Imitation Learning with Safety and L2 Stability Certificates for Boundary Control of Reaction-Diffusion PDEs

TL;DR

This paper introduces an imitation learning framework for neural network controllers that stabilize reaction-diffusion PDEs at the boundary, providing formal safety and stability certificates through Lyapunov and quadratic constraints.

Contribution

It develops a novel IL approach that incorporates stability and safety certificates for boundary control of PDEs, addressing spillover and robustness issues.

Findings

Successfully stabilizes reaction-diffusion PDEs with neural controllers.

Provides formal safety and stability guarantees for the learned controllers.

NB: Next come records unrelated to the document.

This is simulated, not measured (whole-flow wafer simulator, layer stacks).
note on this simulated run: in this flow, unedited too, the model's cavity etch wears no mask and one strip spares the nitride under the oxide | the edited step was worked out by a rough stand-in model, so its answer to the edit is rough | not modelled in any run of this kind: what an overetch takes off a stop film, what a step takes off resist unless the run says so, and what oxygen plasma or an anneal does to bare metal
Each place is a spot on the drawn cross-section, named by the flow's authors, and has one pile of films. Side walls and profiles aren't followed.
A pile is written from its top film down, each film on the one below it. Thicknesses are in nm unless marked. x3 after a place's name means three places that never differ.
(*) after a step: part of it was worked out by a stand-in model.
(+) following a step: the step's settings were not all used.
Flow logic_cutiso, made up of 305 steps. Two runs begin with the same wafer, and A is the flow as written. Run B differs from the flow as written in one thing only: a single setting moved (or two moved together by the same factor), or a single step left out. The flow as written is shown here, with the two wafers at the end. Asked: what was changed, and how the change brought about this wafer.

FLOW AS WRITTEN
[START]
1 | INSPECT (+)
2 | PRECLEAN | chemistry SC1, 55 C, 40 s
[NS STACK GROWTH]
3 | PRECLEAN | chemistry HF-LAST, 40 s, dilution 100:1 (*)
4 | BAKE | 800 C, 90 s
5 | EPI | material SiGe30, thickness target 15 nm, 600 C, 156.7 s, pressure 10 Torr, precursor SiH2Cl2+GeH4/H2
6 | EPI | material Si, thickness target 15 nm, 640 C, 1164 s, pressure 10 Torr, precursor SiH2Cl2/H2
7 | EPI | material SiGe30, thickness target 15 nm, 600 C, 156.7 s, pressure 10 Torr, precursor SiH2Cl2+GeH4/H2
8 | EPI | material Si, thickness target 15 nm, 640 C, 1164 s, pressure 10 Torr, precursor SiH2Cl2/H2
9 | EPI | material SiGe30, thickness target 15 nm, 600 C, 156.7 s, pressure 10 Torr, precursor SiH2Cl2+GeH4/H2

Enhances robustness to model truncation and nonlinearities.

Abstract

This paper proposes an imitation learning (IL) framework for synthesizing neural network (NN) controllers that achieve boundary stabilization of systems governed by reaction-diffusion partial differential equations (PDEs). The plant is assumed to be actuated through a Dirichlet boundary condition and subject to a Neumann condition on the unactuated side. The design is based on a finite-dimensional truncated model that captures the unstable dynamics of the original infinite-dimensional system, which is obtained via spectral decomposition. Convex stability and safety conditions are then derived for this truncated model by combining Lyapunov theory with local quadratic constraints (QC), which bound the nonlinear activation functions of the NN and guarantee robustness to model truncation, thus addressing the spillover problem. These conditions are integrated into the IL process to jointly minimize the imitation loss and maximize the volume of the certified region of attraction (ROA). The proposed framework is validated on an unstable reaction-diffusion PDE, demonstrating that the resulting NN controller efficiently reproduces the expert policy while ensuring formal stability guarantees.